'It's time that Pistol and Boo buggered off back to the US'

The pet dogs of US actor Johnny Depp could be seized or euthanised by Department of Agriculture officials after the Hollywood star reportedly failed to declare them when he entered Australia.

Amber Heard

Johnny Depp and Amber Heard. (AAP) Source: AAP

Johnny Depp's pet dogs could be put down or sent back to the United States from Australia after the star reportedly failed to declare them when he entered Australia.

Johnny Depp, 51, and his wife Amber Heard, 29, flew by private jet into Brisbane in April to film "Pirates of the Caribbean: Dead Men Tell No Tales".

The pair was travelling with pet yorkshire terriers Boo and Pistol but did not declare them, the Courier Mail reports.

Agriculture Minister Barnaby Joyce says the dogs will be put down unless the actor removes them from Australia.

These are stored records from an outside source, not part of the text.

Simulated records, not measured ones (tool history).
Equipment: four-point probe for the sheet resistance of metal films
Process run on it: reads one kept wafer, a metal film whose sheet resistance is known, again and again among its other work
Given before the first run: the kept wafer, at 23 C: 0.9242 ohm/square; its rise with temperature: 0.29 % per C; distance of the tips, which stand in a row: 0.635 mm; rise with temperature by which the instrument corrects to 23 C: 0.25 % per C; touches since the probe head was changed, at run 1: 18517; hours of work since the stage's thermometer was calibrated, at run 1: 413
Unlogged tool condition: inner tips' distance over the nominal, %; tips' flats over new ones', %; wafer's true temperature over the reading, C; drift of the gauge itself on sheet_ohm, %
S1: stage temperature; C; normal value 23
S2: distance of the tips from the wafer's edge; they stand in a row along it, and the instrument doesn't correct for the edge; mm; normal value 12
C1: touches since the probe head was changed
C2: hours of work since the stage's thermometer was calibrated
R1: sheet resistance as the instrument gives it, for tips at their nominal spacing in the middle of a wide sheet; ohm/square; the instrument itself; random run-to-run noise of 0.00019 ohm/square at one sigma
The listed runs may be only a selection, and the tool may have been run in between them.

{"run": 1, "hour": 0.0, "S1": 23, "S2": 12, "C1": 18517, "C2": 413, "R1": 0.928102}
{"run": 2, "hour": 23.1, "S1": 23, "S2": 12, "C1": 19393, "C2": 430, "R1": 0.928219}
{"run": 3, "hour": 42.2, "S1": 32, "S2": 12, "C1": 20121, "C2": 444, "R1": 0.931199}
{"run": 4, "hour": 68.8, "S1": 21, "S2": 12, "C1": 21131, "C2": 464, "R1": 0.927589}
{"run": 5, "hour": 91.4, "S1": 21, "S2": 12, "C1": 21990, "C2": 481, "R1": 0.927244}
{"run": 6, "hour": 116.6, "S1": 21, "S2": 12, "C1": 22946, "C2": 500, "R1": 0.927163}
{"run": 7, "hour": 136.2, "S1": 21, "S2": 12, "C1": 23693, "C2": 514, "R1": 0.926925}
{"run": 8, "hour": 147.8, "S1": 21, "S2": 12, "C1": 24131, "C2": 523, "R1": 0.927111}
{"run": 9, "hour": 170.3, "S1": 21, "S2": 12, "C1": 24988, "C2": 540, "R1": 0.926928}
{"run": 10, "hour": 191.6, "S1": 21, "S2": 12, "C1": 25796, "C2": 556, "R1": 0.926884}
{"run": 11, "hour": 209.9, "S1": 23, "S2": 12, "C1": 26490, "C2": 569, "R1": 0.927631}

"It's time that Pistol and Boo buggered off back to the United States," Mr Joyce told reporters in Canberra on Thursday, after authorities found Depp "snuck in" the Yorkshire Terriers on his private jet last month.
Mr Joyce's Labor counterpart Joel Fitzgibbon has also weighed in on the issue, saying that the Agriculture Minister was distracting people from the "key issue".

Mr Fitzgibbon said Mr Joyce was threatening the dogs over "a serious failing in our biosecurity system".

"How was the breach of our border security allowed to occur in the first place?" he said.

"By Barnaby Joyce’s own admission, the undeclared entry was only detected when the dogs were seen entering a 'poodle groomer'."